Tuesday, December 1, 2009

Parents Day 12

Tuesday November 3

Cairns! Surely this was the real Australia: a warm, windy jungle of buzzing insects, singing birds, and vivaciously flowering trees. By ten o’clock Tuesday morning, we were packed into our “resort” at Holloway’s Beach, twenty minutes north of the city centre. Mom had asked the man at the front desk, hopefully, whether there was an ocean view from our room. He hedged. “Well, you can see the ocean from the balcony,” he said, vaguely, without meeting our eyes. And sure enough, you COULD see the ocean from the balcony, if you extended a mirror on a five-foot elbow-shaped pole and tilted it to reflect around the corner of the building. Still, the courtyard below our window was quite a jungle in itself, tall palm trees and thick flowering bushes nearly hiding the swimming pool, surrounded by lawn chairs. Actually the thick foliage made us all a little nervous, at night. Walking through the courtyard in the dark, we sort of shied away from the thick leaves, which might easily conceal a snake or crocodile. The resort was, in other words, heavenly. It was so hot at night that I slept sheetless, the balcony door propped open for a bit of air, listening to the faint chatter and splash of our neighbors in the pool.
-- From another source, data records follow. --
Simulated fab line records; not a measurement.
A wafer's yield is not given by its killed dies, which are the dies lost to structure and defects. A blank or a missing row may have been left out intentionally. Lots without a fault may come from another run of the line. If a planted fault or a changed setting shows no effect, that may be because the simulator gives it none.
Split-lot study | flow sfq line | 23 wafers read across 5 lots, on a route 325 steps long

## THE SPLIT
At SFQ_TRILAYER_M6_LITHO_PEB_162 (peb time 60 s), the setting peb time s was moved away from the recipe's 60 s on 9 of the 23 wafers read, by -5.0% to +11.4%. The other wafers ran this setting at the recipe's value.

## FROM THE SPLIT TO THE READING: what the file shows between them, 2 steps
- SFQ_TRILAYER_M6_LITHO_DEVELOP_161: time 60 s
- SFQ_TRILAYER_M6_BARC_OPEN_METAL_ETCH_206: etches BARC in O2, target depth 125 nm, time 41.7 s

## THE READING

Having packed in, Mom and I ran outside to check out the beach, but all we saw was some gray, rough water crashing onto a narrow strip of sand. Mom was sad. “Isn’t this the Coral Sea?” she demanded. Dad said yes, it sure was. He had a glazed look, thinking of all the sunken American and Australian and Japanese ships and planes out there, waiting for him. We went for breakfast at the resort’s little restaurant, facing out onto the beach. I ordered a banana smoothie, which was huge and delicious, and crumpets, which were just like english muffins and pretty boring. Mom and dad had scones with coconut-orange butter. The wind knocked over our plastic cups.

Around noon we took the bus in to Cairns, like the more touristy strips of Florida, but at the same time less commercial, much smaller, and still with that faint Australian sense that you could walk around a corner at any minute and be in the Outback eye to eye with something deadly. Mom got very excited and seized the touristing opportunity. We spent hours on a few small cross streets examining sunscreen, flip-flops, sarongs, shot glasses, beach towels, posters, beach bags, and t-shirts, all adorned with koalas, wombats, kangaroos or just a big map of Australia. We finally collapsed sunburned at one of the hundreds of pubs, and had drinks til 5 o’clock rolled around, earning the dubious right to be the first customers in an Indian restaurant. After a so-so dinner, we continued back to our resort, picking up a few groceries in the corner store, thirty seconds’ walk from our front door. Early bed.